A designer developing for Android

We are working with a client who tasked us with helping them create an Android app that replicates a subset of features on their iOS app. It’s an interesting challenge: not every interaction on iOS can directly translate to Android. The client was cognizant of this, and asked for our help making this new app feel like a natural part of the Android ecosystem.

Like most other people who use the web a lot, I’ve interacted with Material Design. As a studious designer, I’ve also made sure to read up on Material Design’s thorough design and development guidelines. However, this was my first time actually making an Android app. It was an exciting prospect and I was eager to dive in!

Following are some learnings that can hopefully help you out if you ever find yourself in a similar position:

Design tools

The client uses a Sketch file as a source of truth for how things should look and operate. This is great! It means that there’s a centralized reference for anything app-related.


Other people have discussed the importance of using Sketch’s Symbols feature to improve your design workflow, so I won’t cover it here.
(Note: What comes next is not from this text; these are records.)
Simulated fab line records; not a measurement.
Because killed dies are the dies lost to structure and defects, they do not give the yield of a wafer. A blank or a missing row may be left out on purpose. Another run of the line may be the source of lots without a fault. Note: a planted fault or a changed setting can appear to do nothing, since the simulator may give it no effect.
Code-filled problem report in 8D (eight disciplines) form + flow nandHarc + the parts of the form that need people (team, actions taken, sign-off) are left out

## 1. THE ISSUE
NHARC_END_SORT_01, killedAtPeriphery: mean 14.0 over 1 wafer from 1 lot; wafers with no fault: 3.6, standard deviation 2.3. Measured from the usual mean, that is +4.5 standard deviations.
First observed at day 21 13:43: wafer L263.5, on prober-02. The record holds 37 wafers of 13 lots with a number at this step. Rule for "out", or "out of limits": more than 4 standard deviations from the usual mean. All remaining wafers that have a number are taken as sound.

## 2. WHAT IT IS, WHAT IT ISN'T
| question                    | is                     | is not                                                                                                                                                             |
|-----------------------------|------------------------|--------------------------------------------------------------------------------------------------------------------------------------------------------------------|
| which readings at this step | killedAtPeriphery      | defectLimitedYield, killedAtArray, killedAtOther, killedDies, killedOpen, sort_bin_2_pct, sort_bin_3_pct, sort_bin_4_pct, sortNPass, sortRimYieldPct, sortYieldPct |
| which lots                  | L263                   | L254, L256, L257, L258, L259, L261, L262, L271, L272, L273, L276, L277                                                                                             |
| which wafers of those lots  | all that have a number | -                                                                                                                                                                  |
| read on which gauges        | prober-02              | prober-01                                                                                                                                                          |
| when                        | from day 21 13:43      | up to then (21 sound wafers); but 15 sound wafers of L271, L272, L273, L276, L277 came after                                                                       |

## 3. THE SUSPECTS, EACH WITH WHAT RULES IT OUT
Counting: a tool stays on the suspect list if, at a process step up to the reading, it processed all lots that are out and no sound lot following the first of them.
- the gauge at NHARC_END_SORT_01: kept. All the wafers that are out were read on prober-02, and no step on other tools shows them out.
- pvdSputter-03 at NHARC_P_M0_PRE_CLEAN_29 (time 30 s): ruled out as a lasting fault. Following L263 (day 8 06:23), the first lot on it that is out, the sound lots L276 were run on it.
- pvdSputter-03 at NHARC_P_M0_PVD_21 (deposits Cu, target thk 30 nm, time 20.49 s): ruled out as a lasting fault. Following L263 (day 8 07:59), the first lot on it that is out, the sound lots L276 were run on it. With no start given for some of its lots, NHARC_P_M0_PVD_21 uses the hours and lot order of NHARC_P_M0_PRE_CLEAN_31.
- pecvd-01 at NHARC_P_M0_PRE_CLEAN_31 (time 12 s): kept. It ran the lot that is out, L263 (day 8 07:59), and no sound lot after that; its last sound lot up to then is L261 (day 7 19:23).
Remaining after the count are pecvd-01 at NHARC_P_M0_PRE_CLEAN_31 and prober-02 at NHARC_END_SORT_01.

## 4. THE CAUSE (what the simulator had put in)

What I will say is that spending a little upfront time converting your Sketch document to use Symbols is well worth it. It will codify your user interface components, allowing you to more easily discuss and update interface elements. It will also save dramatically on effort when it comes time to start prototyping, which allows you to spend more time on the important part: creating an effective solution to your problem.”


That being said, design tools like Sketch will only take you so far. The client had a do-or-die launch date; one based on a hard-and-fast deadline dictated to them by an external vendor. Because of this, I made the decision to take as much of my design work into code as possible.

Considering this non-negotiable due date, I wanted to free up as much time as possible for the project’s developer, my co-worker Alex. He’s an absolutely brilliant mobile developer, and I was lucky to be paired with him.

Android Studio

My thinking was that the less time Alex had to spend worrying about how things looked, the more time he could devote to the quality of the app logic he’d have to write. Ideally, it would also give him more time to react to any unforeseen complications, should they pop up.

Screenshot of the Android Stuido app, displaying a new project's source code.

To start coding an Android App, you need an Android development environment. Android Studio is an IDE dedicated to creating and maintaining Android apps. It’s… not the prettiest program, nor is it the easiest to use. Fortunately, Alex did a great job explaining the ins and outs of how it works.

As a designer, you’re going to want to get comfortable working in the following files:


Much like Sass variables or CSS Custom Properties, you’re going to want to abstract as much of your code as possible. Regardless of coding language or medium, this kind of practice helps keep your code consistent, flexible, and easy to maintain.

In Android, colors.xml is used to specify all your app’s color values. For example, a color called sunset would described like this: <color name="sunset">#FA5A41</color>.

I personally like tying color names to function (i.e. “background”, “text”, “warning”, “error”, etc.), but the client’s design system preferred descriptive names. It’s best to honor this, so that our deliverable works for how their development and design teams communicate internally.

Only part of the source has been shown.